What is the Difference?
The Engineering Notebook is intended to be the place where teams document their design process. The format of the notebook is discussed below. The Engineering Notebook is the document that the Judges use to evaluate teams for the Design Award. A Team Journal is where a team tells the story about itself to others.
Engineering Notebooks
One of the primary missions of the VEX Robotics Competitions is to help students acquire real world life skills that will benefit them in their academic and professional future. The Engineering Notebook is a way for teams to better understand the engineering design process while also practicing a variety of critical life skills including project management, time management, brainstorming, and teamwork.
Each Engineering Notebook is created through a concerted effort by a team to document their design decisions. Teams should start their notebooks early and update them often.
Engineering is an iterative process whereby students recognize and define a problem, brainstorm and work through various stages of the design process, test their designs, continue to improve their designs, and continue the process until a solution has been identified. During this process, students will come across obstacles, encounter instances of success and failure, and learn many lessons. It is this iterative process that students should document in their Engineering Notebook.

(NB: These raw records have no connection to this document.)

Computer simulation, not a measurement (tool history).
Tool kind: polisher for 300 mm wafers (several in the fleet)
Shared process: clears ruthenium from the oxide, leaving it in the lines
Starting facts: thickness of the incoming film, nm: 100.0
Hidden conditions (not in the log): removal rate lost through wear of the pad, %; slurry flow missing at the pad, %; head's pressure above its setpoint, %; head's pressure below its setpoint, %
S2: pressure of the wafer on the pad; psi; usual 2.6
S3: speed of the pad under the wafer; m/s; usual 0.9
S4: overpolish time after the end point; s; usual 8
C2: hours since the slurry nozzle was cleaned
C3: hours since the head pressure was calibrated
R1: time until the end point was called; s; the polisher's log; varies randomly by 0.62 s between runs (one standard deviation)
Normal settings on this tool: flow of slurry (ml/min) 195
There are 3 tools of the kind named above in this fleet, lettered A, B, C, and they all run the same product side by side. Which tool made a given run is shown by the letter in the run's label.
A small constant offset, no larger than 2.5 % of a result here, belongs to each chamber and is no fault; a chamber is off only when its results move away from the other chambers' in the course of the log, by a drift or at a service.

The Engineering Notebook provides an opportunity to document everything a team does during the design process and should include: a table of contents, team meeting notes as they relate to the design process, design concepts and sketches, pictures, notes from competitions regarding observations that should be considered in the next iteration of their design, team members’ observations and thoughts on their design, team organization practices as they relate to their design process, and any other documentation that a team finds useful as related to their robots design.
The team should document their project management practices including their use of personnel, financial, and time resources. The notebook should also include notes on the robot’s computer code, how it is designed to interact with the robot’s mechanical systems to create an overall integrated system. Placement of sensors for software feedback systems and algorithms used for the control of the robot should be clearly documented. A good notebook would allow a person who is unfamiliar with the team’s work to take over the robot design/construction based on a team’s detailed documentation.
The Engineering Notebook provided by the REC Foundation with team registrations includes hints on good notebook practices and gives examples of good practices. A bound quad-ruled notebook is the preferred format. The notebook should never be edited. The team number should be on the cover. A hard-copy notebook should be written in ink with errors crossed out using a single line. Pages should be numbered and entries should be dated in chronological order with each page signed or initialed by the students. Additional materials such as computer code or CAD drawings should be glued or taped into a hard-copy notebook, or inserted into the appropriate page of an electronic notebook. Pages should never be removed from the Notebook even if they contain errors.
For more information on how to create an Engineering Notebook, visit these links:
- VEX IQ Robotics Competition Engineering Notebook Basics
- VEX V5 Robotics Competition Engineering Notebook Basics
- Engineering Notebook Rubric
Team Journals
A Team Journal (or album/scrapbook) is an opportunity to document everything a team does so that it can serve as a historical guide of lessons learned and best practices. It is not a design notebook, but rather a place for teams to tell their team story (a team historical timeline, team meeting notes, pictures, student biographies, notes from competitions, team members’ observations and thoughts, team organization practices, and any other information that a team finds useful). Teachers may choose to use the journal as a collaborative writing exercise, however journals are completely optional and will not collected by Judges. It is a way for teams to tell how the VEX Robotics Competition experience has helped them to develop as better students.